Filed under The Jay Leno Show

3 responses to “The Dichotomy of Spontaneous Familiarity: Reviewing The Jay Leno Show

  1. Maureen O'Connor

    Thanks for your analysis. I have never liked Jay Leno, but I did watch a bit of his first show. I thought the interview with Seinfield was lame. The fake Obama interview was terrible. I won’t be watching.

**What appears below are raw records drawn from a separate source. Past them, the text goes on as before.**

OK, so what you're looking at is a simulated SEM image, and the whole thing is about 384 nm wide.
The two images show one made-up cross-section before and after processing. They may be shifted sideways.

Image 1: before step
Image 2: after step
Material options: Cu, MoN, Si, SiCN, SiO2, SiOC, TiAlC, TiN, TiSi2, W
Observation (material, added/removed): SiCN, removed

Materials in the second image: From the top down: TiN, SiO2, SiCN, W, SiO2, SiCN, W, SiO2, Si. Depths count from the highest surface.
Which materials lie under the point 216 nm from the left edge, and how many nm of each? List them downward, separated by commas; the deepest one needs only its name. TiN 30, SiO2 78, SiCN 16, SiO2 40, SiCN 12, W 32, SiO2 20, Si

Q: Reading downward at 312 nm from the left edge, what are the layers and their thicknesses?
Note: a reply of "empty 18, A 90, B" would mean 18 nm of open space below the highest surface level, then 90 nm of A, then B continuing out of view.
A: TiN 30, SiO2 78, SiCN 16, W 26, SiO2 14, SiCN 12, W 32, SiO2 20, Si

  2. Good god! Did you see the ratings? 17.7 million viewers and a 11.0/18 share! That’s insanity.
    I couldn’t care less about this show either, but I do have an unreasonable love for NBC so all the power to them.
    I really feel sorry for Conan though. Jimmy Fallon and Carson Daly must have known they were going to get screwed, but poor Conan really though he was going to move up in the world.

  3. Garrett

    I listened to you on the /Film podcast. I thought your views on Jay Leno, including the ones here, are typical of critics. You even said it yourself in the podcast. Jay is easily the most edgiest and political comic of the late night comics. True that some of the things (planned blocks) in the first week were off. His monologues are still better and his interaction with guests and people feels natural. The only thing I agree with you is that, it is different that he now has to compete with scripted shows which is different than just competing with old curmudgeon Dave.